Traditional management culture stymies technology business aspirations

Among the more interesting takeaways from the Gartner Symposium in Barcelona was a keynote on the afternoon of the second day by Andrew McAfee, co-founder and co-director of MIT’s Initiative on the Digital Economy.

The topic McAfee spoke about is the subject of his new book, The Geek Takeover, which looks at what traditional companies can learn from the tech giants.

There are numerous examples of CEOs who now say that their business is a software business. But the rise and fall of Volkswagen’s former CEO, Herbert Diess, shows is that becoming a software company is far harder than it appears. The carmaker bet everything on a software-enabled electric vehicle platform.

But, as McAfee says, using Tesla as an example, technology firms need to be managed differently to management practices that evolved from the industrial revolution, “It requires a different business model,” he says and, looking at the top publicly listed companies, the tech firms are pulling away. What this means, says McAfee, is that a bunch of geeks have found a way to run a company.

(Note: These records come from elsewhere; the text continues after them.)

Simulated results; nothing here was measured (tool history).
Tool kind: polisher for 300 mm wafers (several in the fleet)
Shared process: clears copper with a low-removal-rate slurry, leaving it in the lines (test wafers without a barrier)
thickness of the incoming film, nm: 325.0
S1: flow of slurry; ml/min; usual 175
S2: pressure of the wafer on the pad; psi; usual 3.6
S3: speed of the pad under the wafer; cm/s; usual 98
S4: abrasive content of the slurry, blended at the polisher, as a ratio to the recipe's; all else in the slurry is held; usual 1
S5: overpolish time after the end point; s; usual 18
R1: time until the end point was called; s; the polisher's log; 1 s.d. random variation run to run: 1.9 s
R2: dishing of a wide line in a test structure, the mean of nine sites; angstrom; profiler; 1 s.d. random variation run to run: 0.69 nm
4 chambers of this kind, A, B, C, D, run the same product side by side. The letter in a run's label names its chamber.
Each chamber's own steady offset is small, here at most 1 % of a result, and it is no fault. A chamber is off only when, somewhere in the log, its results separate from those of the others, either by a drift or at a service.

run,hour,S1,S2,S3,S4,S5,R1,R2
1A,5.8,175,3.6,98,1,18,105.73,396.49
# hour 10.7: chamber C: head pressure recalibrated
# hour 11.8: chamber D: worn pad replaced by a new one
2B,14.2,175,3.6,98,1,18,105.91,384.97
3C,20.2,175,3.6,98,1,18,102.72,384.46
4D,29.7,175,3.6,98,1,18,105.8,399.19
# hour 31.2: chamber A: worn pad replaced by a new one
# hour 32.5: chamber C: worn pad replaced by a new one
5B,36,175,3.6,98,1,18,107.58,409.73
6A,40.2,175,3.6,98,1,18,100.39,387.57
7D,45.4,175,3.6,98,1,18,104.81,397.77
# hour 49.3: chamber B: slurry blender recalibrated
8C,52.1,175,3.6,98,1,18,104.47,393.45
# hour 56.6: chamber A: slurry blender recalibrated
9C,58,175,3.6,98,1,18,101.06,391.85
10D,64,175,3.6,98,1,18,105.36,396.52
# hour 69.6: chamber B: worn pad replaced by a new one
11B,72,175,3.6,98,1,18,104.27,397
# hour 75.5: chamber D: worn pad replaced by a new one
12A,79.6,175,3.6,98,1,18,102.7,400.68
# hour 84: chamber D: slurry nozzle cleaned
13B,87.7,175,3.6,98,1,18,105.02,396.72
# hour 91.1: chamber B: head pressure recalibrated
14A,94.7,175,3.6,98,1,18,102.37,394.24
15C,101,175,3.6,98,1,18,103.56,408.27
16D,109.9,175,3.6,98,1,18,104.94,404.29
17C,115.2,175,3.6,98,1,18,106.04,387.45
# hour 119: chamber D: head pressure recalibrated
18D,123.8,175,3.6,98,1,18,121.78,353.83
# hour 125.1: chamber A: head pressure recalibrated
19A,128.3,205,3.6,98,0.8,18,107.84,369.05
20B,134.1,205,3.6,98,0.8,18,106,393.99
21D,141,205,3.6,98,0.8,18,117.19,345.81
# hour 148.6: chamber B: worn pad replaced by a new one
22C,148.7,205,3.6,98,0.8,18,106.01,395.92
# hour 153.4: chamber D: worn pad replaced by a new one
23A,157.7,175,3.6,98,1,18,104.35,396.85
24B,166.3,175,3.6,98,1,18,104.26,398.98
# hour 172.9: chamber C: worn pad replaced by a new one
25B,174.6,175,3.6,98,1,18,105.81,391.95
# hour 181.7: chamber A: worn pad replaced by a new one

One of the major problems traditional companies face, is the ‘‘90% syndrome’, which is discussed in depth in the paper, The Liar’s Club: Concealing Rework in Concurrent Development. This occurs in concurrent development problems when a project reaches about 90% completion according to the original schedule but then stalls. According to McAfee this happens because of a trait of human nature: highly plausible deniability. The paper describes the case of a defence firm where the practice of hiding one’s mistakes was institutionalised through a so-called liar’s club. Here, members of the liar’s club hoped someone else would be forced to admit problems first, forcing the schedule to slip and letting them escape responsibility.

Metrics are everything

The second problem area McAfee sees with traditional companies is the overconfidence of individuals. Quoting a Guardian article from 2014, McAfee discusses how, rather than rely on what highly talented and well-respected designers think is right, Google uses A/B testing and metrics to drive design decision on every aspect of its website.

From a software development perspective, this means working in an agile way, where there are rapid iterations of working software and a high level of transparency, such that someone has to certify and confirm that the code is working as specified.

McAfee uses the term Hippo (highly paid person’s opinion) to describe decision-making made by expensive consultants and experts. In the top tech firms, these people are a dying breed. Becoming a software business requires a massive cultural shift in management practices. Is your CEO prepared for this change?